Wednesday, February 18, 2009

Like fragrant oil...

Yesterday was a day that I don't know how to describe. There aren't really words, because I don't really understand the dynamics that were obviously in play around me.

I spent a large chunk of the day fighting back panic. Heart-racing, seconds from losing it, melt-down at any time, way amped up panic. Now, I'm not known as the most emotionally calm and stable person on the planet, but this was unusual, even for me. I don't think most of the people I work with had any idea, but from about noon on, my body was physically in overdrive as I worked to tamp down the panic.

And yet, in spite of all that, at the end of the day, as I was reflecting back on what had been, my mind was drawn to an odd sort of blessing with which I began the day.

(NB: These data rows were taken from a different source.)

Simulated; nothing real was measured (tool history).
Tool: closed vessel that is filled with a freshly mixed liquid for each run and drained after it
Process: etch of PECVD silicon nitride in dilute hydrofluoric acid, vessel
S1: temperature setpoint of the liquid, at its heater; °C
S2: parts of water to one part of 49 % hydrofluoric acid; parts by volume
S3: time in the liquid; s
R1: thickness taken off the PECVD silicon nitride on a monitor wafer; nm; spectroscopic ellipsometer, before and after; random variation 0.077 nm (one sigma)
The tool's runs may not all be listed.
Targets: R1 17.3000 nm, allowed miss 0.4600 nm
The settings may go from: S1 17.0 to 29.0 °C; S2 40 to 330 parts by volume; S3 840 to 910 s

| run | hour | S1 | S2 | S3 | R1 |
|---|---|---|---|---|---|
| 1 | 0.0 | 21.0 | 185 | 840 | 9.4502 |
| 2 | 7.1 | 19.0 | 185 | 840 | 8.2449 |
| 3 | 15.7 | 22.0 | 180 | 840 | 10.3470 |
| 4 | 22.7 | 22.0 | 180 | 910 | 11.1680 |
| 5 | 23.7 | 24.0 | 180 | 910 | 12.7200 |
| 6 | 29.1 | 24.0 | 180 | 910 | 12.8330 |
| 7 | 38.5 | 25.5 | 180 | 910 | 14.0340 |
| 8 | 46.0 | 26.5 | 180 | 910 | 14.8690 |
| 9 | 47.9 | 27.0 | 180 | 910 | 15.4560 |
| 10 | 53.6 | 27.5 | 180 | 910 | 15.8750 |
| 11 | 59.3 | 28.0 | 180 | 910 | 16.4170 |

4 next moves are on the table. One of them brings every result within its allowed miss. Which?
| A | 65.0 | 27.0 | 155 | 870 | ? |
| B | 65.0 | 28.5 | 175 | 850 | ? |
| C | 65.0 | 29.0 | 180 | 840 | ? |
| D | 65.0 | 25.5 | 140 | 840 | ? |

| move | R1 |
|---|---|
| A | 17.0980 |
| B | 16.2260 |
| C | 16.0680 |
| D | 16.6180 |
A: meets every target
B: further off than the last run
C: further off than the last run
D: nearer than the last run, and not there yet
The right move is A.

A few years back, in a quiet moment, someone who at the time I hardly knew but who is now a very dear friend, poured oil over my hands, and marked the sign of the cross on my forehead in a moment of deep prayer that remains just a bit blurry for me. Since then I've seen her pray with oil in many places, and was not particularly surprised when it became a way that I prayed as well - oil poured out.

At Christmas this year, the same friend gave me a tiny sealed cylinder attached to a key ring, and a vial of oil with which to fill it. Oil of frankincense and myrrh. The fragrant burial spices presented by the magi to Jesus. I attached the filled cylinder of oil to my keys and carry it with me nearly everywhere I go.

Yesterday morning, before all the panic set in, I drove as usual to work. Instead of listening to music as I drove, I had opted for silence, and spent some time praying. My work environment can be challenging at times, and yesterday, as I parked, I paused for just a moment in my car to ask Jesus to walk with me through the day.

I have two sets of car keys, one on my main key ring, and a spare set on another ring. I'd used the spare set in the car yesterday, and my main key ring was in the pocket of my jacket. As I paused in the car to pray, I slid my hand into that pocket, encountering the keys. I pulled them out and noticed that the vial of oil attached to my key ring was strangely warm - more warm than it should have been from simply being tucked in my pocket in my cold car.

I had an immediate mental image of warm liquid pouring over me, of Jesus meeting me as I touched the warm cylinder. I twisted the top from the vial, tipping just a little onto my fingers, and quietly marking the sign of the cross on my forehead, lips, heart. Dabbing just a little of the fragrant oil on my wrist, where I knew the scent would linger through the day. And then, as I tried to seal the vial back up, it overflowed. Maybe I tipped it wrong as I was twisting it back together, or maybe I didn't, but in any case, as I rejoined the two parts of the vial, there was an excess of oil. Struck mostly by the need to mop up the excess before my keys could be returned to my purse, I rubbed it on my wrists, and absorbed the rest with my mittens.

I climbed out of my car, and headed into what proved to be a very difficult day.

And yet, simple as it seems, last night, and through today as I reflected back, I find blessing in that moment spent alone in my car. Blessing in the warmth and comfort of the oil. A reminder from Jesus in the sudden and unexpected overflow. Meaning in the scent of burial spices that carried with me through the day.

And I am grateful, that at the beginning of what proved to be a very trying day, a day full of attack and confusion and fear, Jesus met with me tangibly for just a moment. That in that moment I could nearly feel the warm oil pouring over my whole being, and not just being marked in the shape of a cross on my forehead, lips and heart. That he reminded me of his love poured over me and shielding me. Of the overflow of that love - it's abundance and fragrance.

I didn't know all those things in the moment. It's really only in looking back over the day that I realized that he met and prepared me for what was to come. But I'm so grateful that he did.

1 comments:

Anonymous said...

"It's really only in looking back over the day that I realized that he met and prepared me for what was to come. But I'm so grateful that he did."

So true!

Great questions you sent - I'm working on answering them. I'll try to do a couple each day!